Return Of The Native
The road to Staten Island - "The Forgotten Borough"
By Marc-Yves Tumin
These are the dog days of summer: Time for a good think, to wander afield, to indulge the sea fever.
What better place to rove than the splendid isolation of the Forgotten Borough?
Sweet respite, far from the madding crowd. "Ah, wilderness!"
A sojourn to the South Beach boardwalk, Historic Richmond Town, and across the great hills to the northeast suits my fancy.
The trek leads to Brighton Heights, a battered slumping wall, a narrow flight of steps, some trees, and the rags of time.
Fort Hill Park was a British outpost during the American Revolution, a redoubt in the heady days when the Declaration of Independence was read aloud in the Rose and Crown Tavern in New Dorp.
That document was a statement of principles, a confession of treason, and a call to arms.
Fort Hill reminds us why the Founders were at pains to ensure the Second Amendment trod on the heels of the First, after freedom was wrested from King George.
The heat and the acclivity prompt a demarche to the nearest saloon. Thos. Jefferson had his beloved Raleigh Tavern in Colonial Williamsburg.
A public house by the seafront is the ticket for mere modern mortals.
Centuries after the war, Staten Island is rich in history, and steeped in the gospel of God, family, country, the Boy Scouts, the Knights of Columbus, the American Legion, and parochial education.
Here, character is built through hard work and sport, from Pop Warner football to cross-country running and Little League baseball. And, despite rapine overbuilding, it's incontestably the city's most physically beautiful borough. It's also the most neglected, but I repeat myself.
Though derided as a cultural backwater of blue-collar provincialism and reactionary politics, Staten Island can be a heaven for the freethinker. Too bad the press can't write a decent page about it.
Bus service is spotty. The train runs on two tracks: north and south.
Catch the last boat, if you pine for nightlife. On the other hand, if you're content with a modest home, and a view of the distant city, it's this side of paradise.
Returning to the Upper Left Side is always a shock. Everyone's rushing to an appointment: the gym, a club, a concert, a tenant's meeting or a protest. One is reacquainted with nodding acquaintances in place of neighbors.
This is the realm of bespoke anarchists, outré academics, and soi disant auteurs, cineastes, attorneys, and activists, proud, open, involved, evolving, outspoken, informed, committed, consenting, nonconformist, nonjudgmental, politically engaged, funny but irreverent, imbued with attitude, bereft of grammar, unusually sensitive, especially to camera angles, and as perplexed by the plethora of cafés as by the sensibility of the ancien régime.

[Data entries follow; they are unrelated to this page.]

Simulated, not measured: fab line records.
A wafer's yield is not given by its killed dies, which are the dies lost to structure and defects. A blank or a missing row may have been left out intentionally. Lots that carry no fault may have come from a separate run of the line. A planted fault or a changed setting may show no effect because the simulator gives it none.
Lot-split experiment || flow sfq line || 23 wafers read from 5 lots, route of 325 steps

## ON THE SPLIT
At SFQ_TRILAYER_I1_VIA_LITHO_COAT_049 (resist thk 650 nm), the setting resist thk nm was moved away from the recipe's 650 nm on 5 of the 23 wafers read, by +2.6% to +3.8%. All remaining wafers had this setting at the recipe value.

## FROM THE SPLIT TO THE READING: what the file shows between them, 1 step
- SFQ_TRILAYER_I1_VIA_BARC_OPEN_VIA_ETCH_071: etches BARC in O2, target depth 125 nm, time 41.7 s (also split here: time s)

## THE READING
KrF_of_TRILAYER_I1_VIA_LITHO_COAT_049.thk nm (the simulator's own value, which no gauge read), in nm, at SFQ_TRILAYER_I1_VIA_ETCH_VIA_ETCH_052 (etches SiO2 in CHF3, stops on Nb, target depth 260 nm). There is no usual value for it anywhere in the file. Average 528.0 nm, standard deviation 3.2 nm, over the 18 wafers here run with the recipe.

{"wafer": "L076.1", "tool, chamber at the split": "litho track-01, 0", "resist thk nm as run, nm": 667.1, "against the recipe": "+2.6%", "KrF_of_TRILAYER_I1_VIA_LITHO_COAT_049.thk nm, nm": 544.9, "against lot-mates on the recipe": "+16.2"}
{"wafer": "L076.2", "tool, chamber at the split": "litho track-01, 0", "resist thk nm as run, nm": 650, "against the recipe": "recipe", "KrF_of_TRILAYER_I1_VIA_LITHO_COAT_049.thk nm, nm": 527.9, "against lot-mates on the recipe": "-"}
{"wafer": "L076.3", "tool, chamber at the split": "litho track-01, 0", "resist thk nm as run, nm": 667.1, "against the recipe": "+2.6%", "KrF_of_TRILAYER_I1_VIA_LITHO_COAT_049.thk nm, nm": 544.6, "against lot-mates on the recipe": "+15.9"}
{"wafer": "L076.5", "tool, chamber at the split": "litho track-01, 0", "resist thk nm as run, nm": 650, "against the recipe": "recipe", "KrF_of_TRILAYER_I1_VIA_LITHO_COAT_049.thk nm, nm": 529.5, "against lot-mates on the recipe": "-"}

This is the Gold Coast of bagels and cream cheese, pacifists, and pet spas, tanning salons, flotation tanks, healing crystals, croissants, goat cheese, health food, halfway houses, drop-in centers, chess, squash, cappuccino, fortune tellers, bodybuilders, cat psychics, and musicians, masseurs, vegans, soignée bluestockings, and prêt-à-porter radicalism.
This is the Dance Belt, demesne of soothsayers, mystics, and socialist brahmins somehow prone to anorexia, depression, panic attacks, and bipolar disorder. Lattes, and vitamin water wash down the Lithium and Prozac. Relationships hinge on realtors, imported pastilles, and whether to use unbleached paper towels.
This is where conspiracy theories are seasoned with chipotle sauce. Republicans are classified as eight-legged freaks. And petitions are proffered with power shots, smoothies, hot blends, organic shakes, and enough wheatgrass juice to save the planet.
Strolling from Broadway and 72nd concludes the nostalgia tour. Verdi Square is jammed with folks recovering from the subway. The resident loonies, charlatans, and grifters are buzzing. A guitarist regales pedestrians: "Smoke pot. It's cheaper! I love your hair."
A man explains suicide bombers to his daughter. Dogs and doggesses tow their minders.
Two women, smoking cigars, lead the way for their milquetoasts, one pushing a baby carriage. A "Kerry for President" sticker still decorates a true-believer's window.
At the Beacon, students ask: "Do you have a minute for gay rights?" "Do you have time to save the environment?" "Would you like a free personality test?"
As the new age sails blithely on, one clings evermore fervently to the remnants of ancient wisdom.
Ah, yes, in Jefferson's tavern, over the mantel of the Apollo Room, is a gilt motto: "Hilaritas Sapientiae et Bonae Vitae Proles," which means "Jollity, the offspring of wisdom and good living."